(no subject)
Jun. 2nd, 2013 05:35 pm1. Every once and a while I'll see a post stating "how dare the US take the word America and only apply it to themselves or call themselves Americans!" This never fails to amuse me for various reasons. First off, unlike most Europeans and residents of the UK and even Asia, there really isn't anything else to call residents of the United States as a group besides Americans. Statesians? Doesn't quite work. USAians? Yeah good luck with that. Some Brits like to call US residents "colonists" - which is just plain silly, that term applies to basically half the world's occupants. We need to narrow things down a bit. In the US, we often go by regional names...such as Kansans, New Yorkers, Georgians, Texans, and I have no idea with North and South Carolina use - guessing Carolinians, if memory serves. The Soviet Union went by...well the Soviets. (although the US called them Russians much to the annoyance of the non-Russians in the group).

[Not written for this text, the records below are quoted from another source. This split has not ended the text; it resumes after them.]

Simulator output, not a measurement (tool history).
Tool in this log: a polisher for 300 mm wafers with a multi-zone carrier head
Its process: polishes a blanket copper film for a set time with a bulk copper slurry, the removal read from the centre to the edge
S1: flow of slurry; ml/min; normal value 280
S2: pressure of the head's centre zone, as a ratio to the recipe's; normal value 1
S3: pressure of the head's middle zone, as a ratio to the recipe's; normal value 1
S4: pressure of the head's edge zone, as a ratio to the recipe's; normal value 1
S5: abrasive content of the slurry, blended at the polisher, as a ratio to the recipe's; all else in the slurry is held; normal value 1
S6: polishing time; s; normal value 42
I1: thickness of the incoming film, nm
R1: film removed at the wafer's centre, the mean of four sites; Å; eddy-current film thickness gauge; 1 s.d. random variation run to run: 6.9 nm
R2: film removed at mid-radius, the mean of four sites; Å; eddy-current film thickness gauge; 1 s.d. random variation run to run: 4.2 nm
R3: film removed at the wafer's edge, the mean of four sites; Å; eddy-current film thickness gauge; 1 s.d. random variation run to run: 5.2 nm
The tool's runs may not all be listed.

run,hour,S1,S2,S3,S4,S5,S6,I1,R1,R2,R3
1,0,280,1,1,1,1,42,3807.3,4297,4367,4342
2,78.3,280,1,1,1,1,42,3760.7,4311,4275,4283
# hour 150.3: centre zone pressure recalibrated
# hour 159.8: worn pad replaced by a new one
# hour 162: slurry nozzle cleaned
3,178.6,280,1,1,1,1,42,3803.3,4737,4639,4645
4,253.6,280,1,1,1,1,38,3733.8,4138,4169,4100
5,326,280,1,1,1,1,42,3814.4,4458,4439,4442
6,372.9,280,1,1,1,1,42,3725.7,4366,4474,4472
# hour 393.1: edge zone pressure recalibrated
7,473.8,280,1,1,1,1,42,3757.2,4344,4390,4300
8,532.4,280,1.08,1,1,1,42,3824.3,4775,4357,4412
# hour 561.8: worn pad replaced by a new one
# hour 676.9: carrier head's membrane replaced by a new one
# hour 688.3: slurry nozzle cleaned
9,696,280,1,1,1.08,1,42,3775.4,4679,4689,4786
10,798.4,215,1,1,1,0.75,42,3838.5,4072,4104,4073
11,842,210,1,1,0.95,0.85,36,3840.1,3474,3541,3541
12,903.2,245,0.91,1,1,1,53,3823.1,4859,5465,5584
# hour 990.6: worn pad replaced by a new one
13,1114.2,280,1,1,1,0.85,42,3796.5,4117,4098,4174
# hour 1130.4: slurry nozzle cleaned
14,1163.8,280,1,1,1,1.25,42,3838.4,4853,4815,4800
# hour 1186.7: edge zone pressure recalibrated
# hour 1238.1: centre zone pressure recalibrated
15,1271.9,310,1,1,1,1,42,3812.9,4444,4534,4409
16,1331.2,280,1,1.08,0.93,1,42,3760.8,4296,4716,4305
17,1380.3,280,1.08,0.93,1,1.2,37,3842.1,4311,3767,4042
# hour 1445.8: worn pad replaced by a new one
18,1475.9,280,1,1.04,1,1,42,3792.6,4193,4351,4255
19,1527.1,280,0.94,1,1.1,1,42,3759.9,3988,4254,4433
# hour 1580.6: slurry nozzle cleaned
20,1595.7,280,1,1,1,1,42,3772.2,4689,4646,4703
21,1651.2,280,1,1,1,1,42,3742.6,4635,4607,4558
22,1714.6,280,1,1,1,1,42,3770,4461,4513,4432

Mystery Writer Walter Mosely puts it best in an interview in the NY Times Book Review:
We call ourselves social creatures when indeed we are pack animals.
This is so true. Except, I think I'm more of a lone animal type, me and packs don't last that long, sooner or later I'll break away from the pack.
Speaking of Mosely...the rest of the quote is even better:
2. There were two other quotes of Mosley's that caught my attention:
* In response to the question which novels had the most impact on you as a writer -
I am one of those rare writers (at least I believe this to be true) who do not equate reading and writing in any kind of direct way. I know for a fact that the father of the Western tradition of the novel, Homer, was illiterate. Many storytellers and poets of the West were not schooled in letters. The founder of one of the world's great religions, Siddhartha Guatama Buddha, created a religion in an environment in an environment where no one wrote.
I agree with this. I can't say what I read really influences what I write one way or another.
What I watch on TV or in the movies actually has more of an effect - weirdly enough. You wouldn't think so but it does. May be because my memory is more visual and pictorial? No clue.
* What were your favorite books as a child...
It's odd, but I often want to deny the things I loved - and show that I loved intelligent books beyond my years. As if this mere fact would make my blog or writing more accessible or more interesting to readers. Dare I tell you that I loved the X-men? Or my favorite books growing up were Ann McCaffrey's Dragon Riders of Pern, The Hobbit, Judy Blumes novels,
amongst others? Or that I adored reading Rosemary Rodgers, Fern Michaels, Georgette Heyer, and yes Stephen King? Hardly literary. And not nearly as ahem, intelligent as say Mark Twain or the classics.
I did read some of them. I did adore "One Hundred Years of Solitude" and "Beloved" continues to haunt me along with the Great Gatsby and Old Man and the Sea, not to mention Huck Finn, To Kill a Mockingbird, and various others. But my favorite books much like Walter Mosely were not classics.
I think sometimes...we allow the world a bit too much leeway and control over us. Telling us who to be, what to think, what to believe, how to live...and what to love. The world be damned...I am who I am. I love what and who I love. As long as no one is being hurt, what is the harm in that?
Mystery Writer Walter Mosely puts it best in an interview in the NY Times Book Review:
We call ourselves social creatures when indeed we are pack animals.
This is so true. Except, I think I'm more of a lone animal type, me and packs don't last that long, sooner or later I'll break away from the pack.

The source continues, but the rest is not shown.